Technically, yes. It’s possible for someone to create a duplicate NFT on another blockchain using the same file. These are often referred to as “copycat NFTs”—tokens that mimic or replicate an original NFT, potentially misleading others or undermining the original’s authenticity.

However, EMOZ is designed to prevent confusion or disputes through multiple layers of verifiable precedence:

  1. One certificate per file, on a single blockchain (currently Polygon).

  2. File identity is secured via SHA-256 fingerprinting—even the smallest change in the file results in a completely different fingerprint.

  3. All blockchain transactions are timestamped with second-level precision, making it possible to verify the exact registration order.

  4. Encrypted metadata includes the ownership declaration and identity hash, enabling the original certificate holder to prove authorship—even if a duplicate exists elsewhere.

What if two people register the same file on different blockchains at the same time?

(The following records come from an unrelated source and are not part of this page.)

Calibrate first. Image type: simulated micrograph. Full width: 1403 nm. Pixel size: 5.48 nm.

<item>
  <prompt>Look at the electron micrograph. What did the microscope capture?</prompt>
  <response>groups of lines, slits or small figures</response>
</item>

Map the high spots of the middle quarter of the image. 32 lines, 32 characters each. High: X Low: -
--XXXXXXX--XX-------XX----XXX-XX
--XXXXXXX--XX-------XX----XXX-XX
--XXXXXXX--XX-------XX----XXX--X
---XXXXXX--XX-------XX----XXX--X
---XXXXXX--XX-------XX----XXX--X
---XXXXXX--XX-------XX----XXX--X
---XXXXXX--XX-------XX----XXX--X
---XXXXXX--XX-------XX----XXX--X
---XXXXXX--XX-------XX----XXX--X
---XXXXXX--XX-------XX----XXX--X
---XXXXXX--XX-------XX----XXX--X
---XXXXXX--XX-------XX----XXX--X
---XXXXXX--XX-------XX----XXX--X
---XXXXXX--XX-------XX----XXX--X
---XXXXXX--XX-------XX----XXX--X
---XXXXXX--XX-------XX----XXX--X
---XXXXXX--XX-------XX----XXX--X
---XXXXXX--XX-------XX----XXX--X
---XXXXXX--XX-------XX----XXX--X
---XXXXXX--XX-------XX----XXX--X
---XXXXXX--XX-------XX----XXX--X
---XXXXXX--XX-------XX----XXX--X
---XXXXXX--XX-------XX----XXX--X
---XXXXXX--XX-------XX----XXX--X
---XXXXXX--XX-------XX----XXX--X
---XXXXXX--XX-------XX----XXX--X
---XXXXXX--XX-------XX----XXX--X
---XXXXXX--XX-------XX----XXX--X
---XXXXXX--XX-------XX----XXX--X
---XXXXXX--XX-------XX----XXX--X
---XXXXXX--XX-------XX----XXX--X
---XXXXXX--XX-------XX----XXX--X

This scenario is extremely unlikely. To quantify: the statistical probability that two people independently own the exact same file and register it on different blockchains in the same second is approximately

0.0000000000000771, or 1 in 25 trillion.

In practical terms, the first timestamped transaction establishes precedence, and the likelihood of a simultaneous registration by a different individual of the same document on a different blockchain is effectively zero.